The vision for new towns was set out in the New Towns Act 1946 and championed by one of our local heroes, a late Member of this House, Lord Lewis Silkin. He did not always have an easy ride during the passage of the Bill. It seems that planning was just as controversial in 1946 as it is now. When he arrived in old Stevenage for a public meeting relating to the new town, the railway station sign had been removed and replaced by angry residents with one saying “Silkingrad”. Lord Silkin held his nerve. His vision was to enact the Abercrombie plan for a town that was planned thoroughly in advance of being built, with segregated residential, commercial and industrial areas, and good connectivity by road and rail; a town planned to have connected but self-contained communities, each with their own health, education, leisure and shopping facilities, and with plentiful green spaces and access for all to parks and countryside. Importantly for today’s debate, it was to be a town with a variety of housing to meet the needs of working families of all income levels.

No one, especially me, will pretend that our new towns developed without their own challenges and issues. But my pioneering parents gave me and my sisters the opportunity to grow up in a strong, cohesive community. That is why, following a career where I worked in the defence industry, for John Lewis Partnership and, latterly, spent the most incredible 13 years as staff officer to the chief constable of Hertfordshire, my lifelong support for the Labour Party drew me to stand as a Stevenage councillor, to give something back to the town and community that I love.
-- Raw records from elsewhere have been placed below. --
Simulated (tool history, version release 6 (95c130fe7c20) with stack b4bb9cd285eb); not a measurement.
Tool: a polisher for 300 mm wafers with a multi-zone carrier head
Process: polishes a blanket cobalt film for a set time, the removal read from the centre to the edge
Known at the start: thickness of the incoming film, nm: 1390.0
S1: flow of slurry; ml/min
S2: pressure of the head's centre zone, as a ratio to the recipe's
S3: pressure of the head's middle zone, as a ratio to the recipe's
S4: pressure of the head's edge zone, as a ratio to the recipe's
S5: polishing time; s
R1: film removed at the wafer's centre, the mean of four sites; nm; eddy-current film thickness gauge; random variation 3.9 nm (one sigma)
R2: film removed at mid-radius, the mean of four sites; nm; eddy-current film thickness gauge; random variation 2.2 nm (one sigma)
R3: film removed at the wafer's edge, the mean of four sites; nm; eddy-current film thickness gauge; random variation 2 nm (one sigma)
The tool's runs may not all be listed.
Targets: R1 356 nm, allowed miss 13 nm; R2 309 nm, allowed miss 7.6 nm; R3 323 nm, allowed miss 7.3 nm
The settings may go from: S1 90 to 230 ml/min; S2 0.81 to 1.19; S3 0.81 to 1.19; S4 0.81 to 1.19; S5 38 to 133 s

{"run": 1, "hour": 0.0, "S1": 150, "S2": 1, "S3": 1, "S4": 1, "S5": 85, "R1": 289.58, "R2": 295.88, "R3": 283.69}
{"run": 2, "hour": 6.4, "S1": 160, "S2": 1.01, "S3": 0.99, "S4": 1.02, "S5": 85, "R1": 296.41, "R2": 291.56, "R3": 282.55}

My first election was on 1 May 1997, a date emblazoned on the memories of most of us on this side of the House. I have been a councillor since then; I have led my council since 2006, and have been fortunate to contribute to the leadership of local government nationally through the Local Government Association since 2009. My specialism has been the labyrinthine world of local government finance, which is partly the key to unlocking the housing challenge that we face. That is why I want to focus on social housing today.

Between 1945 and 1980, local authorities and housing associations built 4.4 million social homes—more than 126,000 a year—but by 1983, that supply had halved to just over 44,000 a year. This followed a major shift in social housing policy, particularly, but not exclusively, the right-to-buy scheme of Margaret Thatcher’s Government. Failure to replace the stock bought under right to buy means that, in Stevenage, our stock has fallen from 32,000 to less than 8,000 homes. The promise to our pioneers that their children, grandchildren and parents would be housed has been broken.

The retained right-to-buy funding regime permits only 40% of the cost of constructing a replacement dwelling to come from right-to-buy receipts. Failing to take account of rising property, land and commodity prices in the construction industry, the shortfall on a new-build property in my area is currently £186,000, forcing us to use additional borrowing, with a trade-off between repairs and management of existing stock or building private homes for sale simply to fund any replacement homes at all.

Over 2 million sales of social homes have taken place, but research shows that over 40% of these are now rented privately. Affordable social housing turned into unaffordable private rented housing, with a consequent catastrophic effect on family budgets. It is also economically illiterate, as housing benefit spending has risen by 50%, peaking at £24.3 billion in the last year of recorded statistics. The average monthly rent for a two-bedroom privately rented property in my town is now £312 a week, against the local housing allowance of £195. No wonder there is a cost of living crisis.

Against a target of 300,000 homes a year, we are currently building a little over 100,000. This problem will not get better unless we turbo-charge the number of homes of all tenures, particularly social housing, that we build in this country. Let us get back to those first principles of our new towns—of building communities and homes, not just places and houses. Let us take the design and detail of our development seriously and, to meet the challenge we have that Lord Silkin did not, let us build sustainably, so that we do not exacerbate the backlog of £204 million that I will need to decarbonise 8,000 social homes in Stevenage.

We all know that a safe, warm, secure home is the foundation stone for every individual, family and community. My passion for housing is undimmed, as is my pride in Stevenage, the town I grew up with. I finish by quoting Lord Silkin:

“The new towns can be experiments in design as well as in living … This combination of town and country is vital … I believe that if all these conditions are satisfied, we may well produce in the new towns a new type of citizen, a healthy, self-respecting, dignified person with a sense of beauty, culture and civic pride. Cicero said: ‘A man’s dignity is enhanced by the home he lives in’.”—[Official Report, Commons, 8/5/1946; col. 1091.]


Let us renew our vision, our focus and our inspiration so that everyone in our country, and indeed future generations, will have the opportunity of a home that enhances their dignity. Thank you.